[open-science] Discussion of Open Access and CC licences in science

Heather Morrison heatherm at eln.bc.ca
Mon Dec 12 15:53:14 UTC 2011


hi Peter,

Good points, I agree that the different types are distinct.

On 12-Dec-11, at 1:03 AM, Peter Murray-Rust wrote:

> I am pleased to see strong discussion on OKF lists. Several issues  
> have been raised (some by me). It may be useful to draw some  
> distinctions.
>
> * The context of the discussion is largely scholarly publication. If  
> we step outside this then I think there will be littel consensus

Even within scholarly journal article publishing, there is no  
consensus on CC licenses.

> * There is a distinction between monographs and articles in serials.  
> Open Access for monographs is much less advanced than for serials.
> * Most scholarly publication occurs in science and most of that is  
> funded directly or indirectly from the public purse (including  
> charities). We can exclude companies publishing their work.

Humanities and social science researchers do a lot of scholarly  
publication, too. I would argue that there should be more humanities  
and social sciences scholarship, and publishing, and funding.

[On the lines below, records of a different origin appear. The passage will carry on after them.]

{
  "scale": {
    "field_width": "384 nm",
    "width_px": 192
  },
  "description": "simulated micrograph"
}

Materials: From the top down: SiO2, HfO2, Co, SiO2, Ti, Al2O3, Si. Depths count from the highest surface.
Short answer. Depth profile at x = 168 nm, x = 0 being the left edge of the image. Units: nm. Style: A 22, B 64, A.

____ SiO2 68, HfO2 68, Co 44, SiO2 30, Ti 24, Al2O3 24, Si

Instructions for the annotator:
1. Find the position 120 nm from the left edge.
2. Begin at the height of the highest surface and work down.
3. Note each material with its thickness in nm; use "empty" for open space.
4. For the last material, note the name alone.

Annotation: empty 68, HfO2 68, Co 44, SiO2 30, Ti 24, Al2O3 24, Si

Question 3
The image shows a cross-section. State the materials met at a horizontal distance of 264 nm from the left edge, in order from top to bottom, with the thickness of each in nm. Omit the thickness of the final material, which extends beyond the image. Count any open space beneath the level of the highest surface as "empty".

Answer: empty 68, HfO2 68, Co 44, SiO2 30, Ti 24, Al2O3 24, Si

> * The public purse expects "Open" publication. It spends (world  
> wide) about 100,000,000,000 -> 1,000,000,000,000 USD on the research  
> (I have tried to get better figures). The public purse spends about  
> 10,000,000,000 USD on publication (author and reader-sides).
>
> The particular issue is that funders require Open Access and many  
> publishers resist this. Large amounts are spent on funded Open  
> Access (up to  5000 USD per article). There is no consensus on what  
> funders or authors get for this sum (a wide variety of licences are  
> used - see Ross' fantastic spreadsheet). My personal view is that  
> 5000 USD for a NC licence (as opposed to a free Green copy of the  
> author's manuscript) represents almost no added values.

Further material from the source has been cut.